He said the Craigs and other defendants fairly characterise their statements as falling broadly into six categories regarding Stringer, that he lied or is a liar, engaged in attack politics, co-ordinated with others to target Craig; seriously breached the Conservative Party's rules, acted unlawfully by defaming Craig, and betrayed others.

Although the statements were published and most, Justice Palmer said, were defamatory of Stringer, he ruled the Craigs had qualified privilege after they claimed Craig was the victim of dirty politics in the wake of the Conservative Party "implosion".

"Mr and Mrs Craig have qualified privilege for all of their defamatory statements because they were made in response to Mr Stringer's attacks on them," the judge ruled.

"The force and vigour of their responses were not out of proportion to his, were not made in bad faith and were made for the purpose for which the privilege is accorded. With one exception, Mr and Mrs Craig's defamatory statements of fact were also true or not materially different from the truth."

John Stringer's defamation suit was described by the judge as
John Stringer's defamation suit was described by the judge as "misconceived". Photo / File

Justice Palmer said the couple's defamatory statements of opinion were also "their genuine opinions" and based on true facts or were not materially different from the truth.

"Mr Taylor knew his moderation of the booklet would encourage its publication and he had the opportunity to influence, significantly, whether the statements were published. So, at law, he also published the defamatory statements. But the defences of qualified privilege for response to attack, truth and honest opinion protect him as they do the Craigs.

"Mrs Storr and Mr Stitt's statements were made in discharge of their duty to communicate with party members and therefore benefit from the defence of qualified privilege of a duty to publish. They were also either true or their honest opinions."

Accordingly, Justice Palmer ruled Stringer's claims all fail.

"The suit was misconceived," he said.

Justice Palmer had earlier dismissed Craig's efforts to countersue Stringer, which included a bid to question MacGregor on the witness stand what would have been a fourth time.

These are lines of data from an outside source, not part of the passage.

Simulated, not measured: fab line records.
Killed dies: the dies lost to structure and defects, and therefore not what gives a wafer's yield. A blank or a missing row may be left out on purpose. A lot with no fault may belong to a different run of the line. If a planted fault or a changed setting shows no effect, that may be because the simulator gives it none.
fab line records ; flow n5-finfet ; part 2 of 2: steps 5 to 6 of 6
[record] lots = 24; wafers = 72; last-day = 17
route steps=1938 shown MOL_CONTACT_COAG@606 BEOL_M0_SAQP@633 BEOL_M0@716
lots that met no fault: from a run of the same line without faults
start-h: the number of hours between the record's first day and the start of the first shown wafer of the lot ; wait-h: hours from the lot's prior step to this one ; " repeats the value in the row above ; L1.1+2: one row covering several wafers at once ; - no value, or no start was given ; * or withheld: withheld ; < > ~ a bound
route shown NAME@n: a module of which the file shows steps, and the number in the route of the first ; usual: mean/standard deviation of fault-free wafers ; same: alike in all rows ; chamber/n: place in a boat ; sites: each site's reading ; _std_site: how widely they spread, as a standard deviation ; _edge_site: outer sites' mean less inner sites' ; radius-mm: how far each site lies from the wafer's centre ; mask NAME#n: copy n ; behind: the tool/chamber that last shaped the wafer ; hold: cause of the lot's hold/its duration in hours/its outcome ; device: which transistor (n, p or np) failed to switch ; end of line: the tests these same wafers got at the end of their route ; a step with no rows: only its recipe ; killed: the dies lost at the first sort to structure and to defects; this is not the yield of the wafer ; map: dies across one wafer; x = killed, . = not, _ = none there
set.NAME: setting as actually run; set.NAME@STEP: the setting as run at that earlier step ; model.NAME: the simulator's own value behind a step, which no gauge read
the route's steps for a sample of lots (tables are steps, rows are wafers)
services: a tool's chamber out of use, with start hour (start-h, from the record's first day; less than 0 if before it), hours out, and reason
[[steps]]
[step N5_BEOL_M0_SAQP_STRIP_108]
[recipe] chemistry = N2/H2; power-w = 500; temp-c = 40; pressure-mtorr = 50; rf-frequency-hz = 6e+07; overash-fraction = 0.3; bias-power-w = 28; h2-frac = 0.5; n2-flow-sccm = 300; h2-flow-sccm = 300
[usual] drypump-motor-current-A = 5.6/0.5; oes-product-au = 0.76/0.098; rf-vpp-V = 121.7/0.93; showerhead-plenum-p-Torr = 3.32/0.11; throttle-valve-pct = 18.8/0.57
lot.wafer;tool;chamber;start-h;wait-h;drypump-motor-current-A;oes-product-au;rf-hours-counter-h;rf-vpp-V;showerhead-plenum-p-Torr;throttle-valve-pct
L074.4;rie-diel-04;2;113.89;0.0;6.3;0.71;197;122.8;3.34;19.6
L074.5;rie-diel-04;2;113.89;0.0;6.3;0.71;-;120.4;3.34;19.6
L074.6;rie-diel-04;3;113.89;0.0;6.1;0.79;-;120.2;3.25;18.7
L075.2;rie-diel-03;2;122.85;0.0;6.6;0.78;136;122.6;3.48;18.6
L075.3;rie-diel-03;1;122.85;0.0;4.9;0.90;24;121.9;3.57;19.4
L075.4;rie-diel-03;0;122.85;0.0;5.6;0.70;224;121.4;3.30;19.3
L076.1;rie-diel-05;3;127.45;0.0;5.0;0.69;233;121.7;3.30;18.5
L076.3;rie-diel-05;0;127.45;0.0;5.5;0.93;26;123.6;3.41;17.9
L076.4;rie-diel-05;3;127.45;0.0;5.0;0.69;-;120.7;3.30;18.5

"Enough is enough," the judge said.

Craig's defamation trials against Williams and Slater have concluded but were the subject of appeals.

The Supreme Court ordered a retrial in the case between Craig and Williams after a four-week trial in 2016. The jury had found in Williams' favour and awarded him $1.27m, the highest amount for defamation damages in New Zealand's legal history.

Colin Craig has represented himself in most of his court cases. Photo / Michael Craig
Colin Craig has represented himself in most of his court cases. Photo / Michael Craig

Last December, however, Williams admitted making false allegations and unreservedly apologised to Craig and his family, while also making an undisclosed payment - ending his legal proceedings against Craig.

The Craig and Slater case, meanwhile, in now awaiting a Court of Appeal ruling after Justice Kit Toogood decided the ex-blogger defamed the former politician but declined to award damages.

Justice Toogood also ruled for the first time that Craig had sexually harassed MacGregor "on multiple occasions from early 2012 to 2014".

At a 2018 trial, Craig and MacGregor also counter-sued each other with Justice Anne Hinton again finding Craig sexually harassed his former press secretary.

The judge said the pair had defamed each other.

Craig, who during the trial, withdrew his claim for damages, has said he will appeal the decision.

A confidential settlement between Craig and MacGregor had been reached in May 2015 but Craig was later ordered to pay MacGregor more than $120,000 by the Human Rights Review Tribunal after it ruled he breached the agreement in media interviews.